Helen cares for her son Robin. He was born with a heart condition, respiratory vulnerabilities, developmental delay, mobility issues and Down’s syndrome. Helen gave up work as a teacher to support Robin and she relied on carer’s allowance. She also received some royalties for online resources that she had created as an education provider. She was paid those every six months, but the Department for Work and Pensions considered them as monthly earnings. It stopped her carer’s allowance and informed her that she had incurred overpayments going back over four years. She was charged more than £2,000 and told to pay back £50 a week. In her words,

“there was no care of how we would live or survive. It took me three very long years to repay the debt. It hung over like a great shadow, the letters, the fear of what could come. We were devastated by the department’s actions. Carers just don’t have bank balances that can stretch and withstand such pressures…you are so vulnerable…it shouldn’t be this difficult”.

As I have said, Helen’s is not an isolated case; thousands of carers are in this position, not as a result of failure on their part to report to and notify the DWP, but owing to a failure of Government. This scandal is a stain on the record of the British state.

I therefore commend this Labour Government for asking Liz Sayce to conduct an independent review of carer’s allowance overpayments. She made it clear that overpayments were caused

“not by widespread individual error by carers in reporting their earnings but by systemic issues preventing them from fulfilling their responsibility to report.”

I welcome the fact that the Government have accepted the vast majority of her recommendations and set aside £75 million to implement them.

Among other things, the review called on the Government to reform the earnings averaging processes and guidance, as well as that for allowable expenses, so that there is clarity, transparency and predictability, and it called for a thorough reassessment of cases to right the wrongs and deliver redress. It called for creative short-term solutions to address the cliff-edge crisis, while the DWP works on a longer-term plan. That is vital. If someone earns one penny over the earnings limit, they have to pay back the whole weekly carer’s allowance. The Sayce review found that although the earnings limit cliff edge does not itself cause overpayments, it dramatically increases their scale and impact, negatively affecting people’s health, finances, wellbeing and opportunities to work. Will the Minister update us on progress on the introduction of a taper system?

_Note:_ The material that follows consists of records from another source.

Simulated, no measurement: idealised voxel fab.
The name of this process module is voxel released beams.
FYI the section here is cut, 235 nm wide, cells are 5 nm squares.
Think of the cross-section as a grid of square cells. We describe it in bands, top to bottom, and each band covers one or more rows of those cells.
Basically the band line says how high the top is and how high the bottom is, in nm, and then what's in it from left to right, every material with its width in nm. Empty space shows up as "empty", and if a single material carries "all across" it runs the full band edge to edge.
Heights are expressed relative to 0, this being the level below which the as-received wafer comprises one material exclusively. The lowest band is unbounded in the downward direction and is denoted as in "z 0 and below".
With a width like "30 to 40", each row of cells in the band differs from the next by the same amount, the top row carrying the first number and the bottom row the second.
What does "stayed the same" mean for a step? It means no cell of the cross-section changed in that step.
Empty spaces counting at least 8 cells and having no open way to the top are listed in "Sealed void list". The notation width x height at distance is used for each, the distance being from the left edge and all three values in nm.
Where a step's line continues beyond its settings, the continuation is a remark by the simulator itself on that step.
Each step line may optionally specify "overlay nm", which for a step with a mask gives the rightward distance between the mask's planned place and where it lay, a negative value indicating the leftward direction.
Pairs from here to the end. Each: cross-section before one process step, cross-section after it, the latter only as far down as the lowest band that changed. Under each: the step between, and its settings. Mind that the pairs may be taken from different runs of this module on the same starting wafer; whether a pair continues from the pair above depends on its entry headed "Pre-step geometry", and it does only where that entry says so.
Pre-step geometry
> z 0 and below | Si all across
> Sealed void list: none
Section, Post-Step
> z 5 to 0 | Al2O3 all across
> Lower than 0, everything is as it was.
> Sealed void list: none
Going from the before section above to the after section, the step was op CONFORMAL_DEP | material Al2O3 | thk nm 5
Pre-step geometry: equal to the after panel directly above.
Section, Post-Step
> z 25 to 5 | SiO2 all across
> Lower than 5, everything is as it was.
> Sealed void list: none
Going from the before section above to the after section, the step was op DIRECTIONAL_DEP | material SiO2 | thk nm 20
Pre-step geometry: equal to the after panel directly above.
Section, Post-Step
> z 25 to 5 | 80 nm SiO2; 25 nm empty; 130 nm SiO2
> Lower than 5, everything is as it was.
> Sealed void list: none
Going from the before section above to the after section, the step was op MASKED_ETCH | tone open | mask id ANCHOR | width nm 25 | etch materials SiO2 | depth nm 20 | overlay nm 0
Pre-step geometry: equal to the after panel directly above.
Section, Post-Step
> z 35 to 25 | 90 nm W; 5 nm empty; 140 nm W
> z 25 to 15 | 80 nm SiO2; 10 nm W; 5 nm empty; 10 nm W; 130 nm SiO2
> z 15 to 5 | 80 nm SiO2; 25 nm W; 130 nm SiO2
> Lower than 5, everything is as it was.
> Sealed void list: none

Liz Sayce recommended a whole range of other reforms, from upgrading computer systems to using more empathetic language, improving the join-up between types of benefits and simplifying the system. I thank her and her team for completing this crucial task. I urge the Minister to implement the recommendations with urgency and to set out the timeline for doing so.

Turning to those affected, I welcome yesterday’s announcement that the Government have launched an audit of more than 200,000 carer’s allowance cases affected by unclear Government guidance that was in place between 2015 and 2025. The cases will be reviewed, and debts potentially reduced, cancelled or refunded for some 25,000 unpaid carers. That is excellent news and I am sure the Minister will say more. However, I believe that there are several categories of people who have been adversely affected whose cases remain outstanding. The DWP appears to be accepting responsibility only for those affected by the unlawful guidance on average earnings and not for the lack of clear guidance on expenses deductions.

Will the Minister ensure, as the audit begins, that the DWP fully addresses all aspects of maladministration? First, there should be consideration of cases in which the DWP held information regarding expenses but did not act on it or make corrections for many years. Secondly, I urge him to ensure that cases in which data has been “lost” by the DWP are dealt with as Liz Sayce recommended, and treated as cases of official error unless the DWP can prove otherwise. Thirdly, in the cases of those affected by the failure to adjust universal credit correctly, Sayce recommended that the DWP should pay UC arrears. I would be grateful if the Minister addressed whether the audit will include reviews for those missing groups.

Rushanara Ali Portrait Rushanara Ali (Bethnal Green and Stepney) (Lab)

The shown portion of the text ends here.